The coronation of Peter MacKay as the next leader of the Conservative Party of Canada is being disrupted by one pesky agitator: Peter MacKay.
The conditions of the race have been ideal thus far for Mr. MacKay, whose greatest asset is that he is familiar. For what, exactly, it is hard to recall: He led the Progressive Conservatives into a merger with the Canadian Alliance that he promised would never happen, and he held a handful of cabinet positions in Stephen Harper’s government where he stumbled from one controversy to the next. From there, a front-running candidate has emerged.
The launch of his official candidacy had been optimal for Mr. MacKay. Candidates who would have posed urgent threats to his coronation declined to enter the fray, and his campaign quickly raised enough money to submit the full $300,000 entry fee, indicating a healthy level of support. A recent Léger poll reported a commanding lead for Mr. MacKay, who garnered 42 per cent support from Conservative-voting respondents, compared with just 6 per cent for the runner-up, Michelle Rempel Garner, who isn’t actually in the race.
For someone who has said little and offered less – other than a few meaningless observations such as “Canada is strong, because Canadians make it strong” – Mr. MacKay has enjoyed the enormous benefits of being someone who is prominent and familiar in Conservative circles.

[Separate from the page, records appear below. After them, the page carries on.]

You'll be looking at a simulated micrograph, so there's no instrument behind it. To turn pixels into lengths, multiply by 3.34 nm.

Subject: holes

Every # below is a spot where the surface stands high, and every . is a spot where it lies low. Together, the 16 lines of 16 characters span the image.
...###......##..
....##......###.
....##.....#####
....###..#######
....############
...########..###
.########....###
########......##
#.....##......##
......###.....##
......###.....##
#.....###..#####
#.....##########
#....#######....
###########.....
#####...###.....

He had been enjoying it, that is – until Mr. MacKay came along and disrupted Mr. MacKay’s stride.
On Monday, the candidate threw his campaign team under the bus when he claimed that a tweet that went out on his account fell short of his personal standards of civility. The tweet attacked Prime Minister Justin Trudeau for expensing $876.95 in yoga and spa sessions when he was running for Liberal Party leader – a message that appeared to impugn Mr. Trudeau both for his masculinity (real men don’t stretch, apparently) and his spending habits (politicians may only waste money on search-and-rescue helicopters for photo-ops, apparently).
“I want to keep the tone civilized," Mr. MacKay told the CBC a few days after his tweet received a thorough lashing online. “I am not happy at the way that was put up on my site. And I voiced that to my team.”
Mr. MacKay’s fidelity to civility must be new, however, since he made a similar quip about the Prime Minister’s yoga in an earlier interview with the Toronto Sun. He also mused about fighting Mr. Trudeau under “UFC rules. Or on the ice – no headgear, no gloves,” in an interview with the National Post, where he shrugged off Mr. Trudeau’s preferred boxing ring (which, we are to infer, is the arena of gloved sissies such as Sugar Ray Robinson and Muhammad Ali).
The Twitter flub might indicate a lack of a control over his own campaign team – a premise given further credence Monday after Mr. MacKay’s handlers clumsily interrupted a CTV interview when he was questioned about the tweet. But more critically, it offers a glimpse into the emptiness of Mr. MacKay’s campaign, which so far has been about echoing the consensus, moving with the wind and blaming his campaign team for something he’s been saying all along.
Indeed, Mr. MacKay has offered nothing in particular to warrant his overwhelming support from the Conservative base. He is safely against the carbon tax, mediocre in terms of French, pro-Pride parade like everyone else is now and silent on most of the big issues that risk fracturing his support.
He has recently revived the refrain that life should mean life when it comes to criminal justice, which is a curious public appeal from someone who served for years as justice minister. And he has wavered on the question of moving the Canadian embassy in Israel to Jerusalem – as if his stint as foreign affairs minister didn’t equip him with the context necessary to take a position – though he took a somewhat clearer position Tuesday after his ambivalence on the matter was reported unfavourably.
In terms of early strategy, blending in with the wallpaper might have been the best approach for Team MacKay. If he stood very still, and he didn’t make a sound, he could have coasted his way to the leadership of the Conservative Party of Canada. Unfortunately for Peter MacKay, Peter MacKay has come along and derailed his momentum. The effect will be a closer scrutiny on what, exactly, this undisputed front-runner is offering – which, when you look beyond familiarity and corny slogans – hasn’t really been much of anything.